SLA 3D Printed Vortex Cooled Rocket Engine

3D printing is an incredible tool for prototyping and development, but the properties of the materials can be a limiting factor for functional parts. [Sam Rogers] and colleagues at [AX Technologies] have been testing and developing a small liquid-fueled rocket engine and successfully used vortex cooling to protect a resin 3D printed combustion chamber. (Video, embedded below.)

Vortex cooling works by injecting oxygen into the combustion chamber tangentially, just inside the nozzle of the engine, which creates a cooling, swirling vortex boundary layer along the chamber wall. The oxygen moves to the front end of the combustion chamber where it mixes with the fuel and ignites in the center. This does not protect the nozzle itself, which only lasts a few seconds before becoming unusable. However, thanks to the modular design of the test engine, only the small nozzle section had to be reprinted for every test. While this part could be manufactured using a metal 3D printer, the costs are still very high, especially at this experimental stage. The clear resin parts also allow the combustion observed and more accurate conclusions to be drawn from every test.

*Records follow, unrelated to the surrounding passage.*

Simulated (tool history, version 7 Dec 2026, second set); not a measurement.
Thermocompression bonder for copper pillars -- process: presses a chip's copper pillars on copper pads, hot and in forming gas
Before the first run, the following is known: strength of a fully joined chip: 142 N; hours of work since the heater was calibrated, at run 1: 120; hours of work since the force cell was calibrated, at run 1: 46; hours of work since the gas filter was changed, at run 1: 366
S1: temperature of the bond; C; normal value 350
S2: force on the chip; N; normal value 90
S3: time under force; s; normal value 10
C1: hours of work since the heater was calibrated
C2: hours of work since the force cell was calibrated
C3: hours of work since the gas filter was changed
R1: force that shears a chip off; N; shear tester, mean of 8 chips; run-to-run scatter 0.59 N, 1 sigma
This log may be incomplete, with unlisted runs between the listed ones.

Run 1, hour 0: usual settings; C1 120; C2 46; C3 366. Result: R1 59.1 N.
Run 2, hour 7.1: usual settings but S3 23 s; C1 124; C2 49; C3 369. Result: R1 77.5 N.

This engine intended to be used as a torch igniter for a much larger rocket engine. Fuel is injected into the front of the combustion chamber, where a spark plug is located to ignite the oxygen-fuel mixture. The flow of the oxygen and fuel is controlled by two servo-operated valves connected to a microcontroller, which is mounted with the engine on linear rails. This allows the test engine to move freely, and push against a load cell to measure thrust. The spark is created before the valves are opened to prevent a delayed ignition, which can blow up the engine, and getting the valve sequence and timing correct is critical. Many iterations and destroyed parts later, the [AX Technologies] team achieved successful ignition, with a clear supersonic Mach diamond pattern in the exhaust.

This is just one more example of 3D printing and cheap electronics allowing impressive progress on a limited budget. Another example is [Joe Barnard]’s progress in getting a model rocket to land itself with a solid fuel engine. Companies and organisations have been using 3D printed components in rocket engines for a few years now, and we’ve even seen an open source version.

16 thoughts on “SLA 3D Printed Vortex Cooled Rocket Engine

  1. Somewhere recently I saw a video of someone making SLA-printed ceramic solid-fuel rocket engines. Their furnace they were using to cure the ceramics broke after the first attempt but it seems that it would be the right process for the parts of this engine. Though since they talk at the end about metal parts needing cooling vanes to avoid melting, perhaps it wouldn’t be enough.

    I’m curious what process they’re thinking of using for “metal” parts for the finished engine. As any blacksmith will tell you, the worry with steel is not that it will melt but that it will burn – especially in an environment where you’re pumping pure oxygen around, though I guess if you get the mixture right there won’t be much left by the time the exhaust reaches the nozzle.

  2. I enjoyed it. It really shows how much can be saved in ‘prototyping’ costs by simple iteration using 3D printing of complex parts. Imagine having to machine new parts every time something changed, or new casting molds…. Also learned a bit too. Thx for sharing.

  3. Robert Goddard used a similar technique to cool his rocket engines but he used gasoline injected into the head end of the CC tangentially. LOx was the oxidizer and he kept his nickel engines below red heat and a Wisconsin company,Orbitec, has a patent on a LOx cooled rocket engine called LOx Vortex Cooling. And there’s an ignitor technique called resonance ignition which use no spark plug just resonance to heat any non flammable gas like nitrogen.

    1. The Orbitec thing you mention—is that the engine for Aquarius? Wikipedia says Orbitec was going to provide an engine with a vortex-cooled combustion chamber. If so, I looked up the patent the other month, and I think I found it expired or soon to expire.

      The resonance ignition thing—does that work thermoacoustically, maybe with a whistle-like thing to provide the sound? (I’ve been meaning to try yet again to learn about thermoacoustics. NightHawkInLight posted a couple of videos on it recently, but I haven’t watched them yet. And there was an introductory article in PDF form that I found a few years ago, which was written to be easy to understand without simplifying too much, but I haven’t been able to find it since.)